Let’s face it. There’s a world of difference between going to school when you’re 21 years old and investing in education when you’re a bit farther along in life’s journey. Compared to somebody just starting out on their professional career path, middle-age adults often need to examine their training options with greater care, not only because of the frequent need to work around existing life/family/job obligations — but also because they tend to have fewer years ahead of them to recover from potential missteps and mistakes.

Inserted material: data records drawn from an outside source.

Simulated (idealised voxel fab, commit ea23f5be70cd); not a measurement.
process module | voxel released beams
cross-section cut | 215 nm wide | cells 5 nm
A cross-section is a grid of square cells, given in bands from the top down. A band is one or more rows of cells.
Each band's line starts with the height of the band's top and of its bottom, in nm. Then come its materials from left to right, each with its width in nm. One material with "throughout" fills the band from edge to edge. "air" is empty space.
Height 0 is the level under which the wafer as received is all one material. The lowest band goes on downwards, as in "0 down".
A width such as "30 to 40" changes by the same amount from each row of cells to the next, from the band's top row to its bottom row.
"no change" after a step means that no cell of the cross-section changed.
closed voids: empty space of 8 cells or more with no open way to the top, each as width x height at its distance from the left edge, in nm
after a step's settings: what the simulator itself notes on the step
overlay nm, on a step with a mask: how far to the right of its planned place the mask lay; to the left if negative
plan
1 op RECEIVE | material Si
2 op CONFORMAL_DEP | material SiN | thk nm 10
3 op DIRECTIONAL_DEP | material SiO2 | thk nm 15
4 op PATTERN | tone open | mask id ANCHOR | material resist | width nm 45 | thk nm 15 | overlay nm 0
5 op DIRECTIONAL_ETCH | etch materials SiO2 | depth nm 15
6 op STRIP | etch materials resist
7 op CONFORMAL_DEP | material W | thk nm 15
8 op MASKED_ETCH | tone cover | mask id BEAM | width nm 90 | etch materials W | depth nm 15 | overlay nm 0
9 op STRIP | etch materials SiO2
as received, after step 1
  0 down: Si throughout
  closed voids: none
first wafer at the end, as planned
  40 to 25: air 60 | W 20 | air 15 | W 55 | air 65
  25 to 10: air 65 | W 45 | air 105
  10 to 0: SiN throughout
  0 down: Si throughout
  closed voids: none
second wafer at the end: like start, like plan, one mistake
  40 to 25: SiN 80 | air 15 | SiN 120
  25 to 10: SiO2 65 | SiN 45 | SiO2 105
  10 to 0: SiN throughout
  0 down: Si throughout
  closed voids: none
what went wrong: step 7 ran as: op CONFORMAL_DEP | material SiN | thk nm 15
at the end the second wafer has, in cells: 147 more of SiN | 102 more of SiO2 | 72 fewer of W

So while further education is a terrific idea for mid-career adults to consider, especially those seeking to change occupations or re-enter the workforce after significant time off, there are a number of due diligence questions I’d recommend asking before pulling the trigger on any given educational option:
1. Does this training program teach “hard skills” relevant in today’s job market? While there are certainly exceptions to this rule, the majority of employers today don’t seem to be looking for people who have simply increased their “general competency level” in areas like communications, math, management, and critical thinking. Any liberal arts major like myself can tell you this. And any quick scan of the help-wanted ads reveals that companies today are desperately seeking folks who offer highly specialized skills — and can immediately make a corporate contribution based on their knowledge of how to solve a specific problem, perform a specialized task, or use a specific technology or tool. So if your primary goal of acquiring further education is to increase your job marketability, I’d put considerable weight on this factor and lean towards those programs that focus on actually teaching you how to do something — versus those that just educate you more about something.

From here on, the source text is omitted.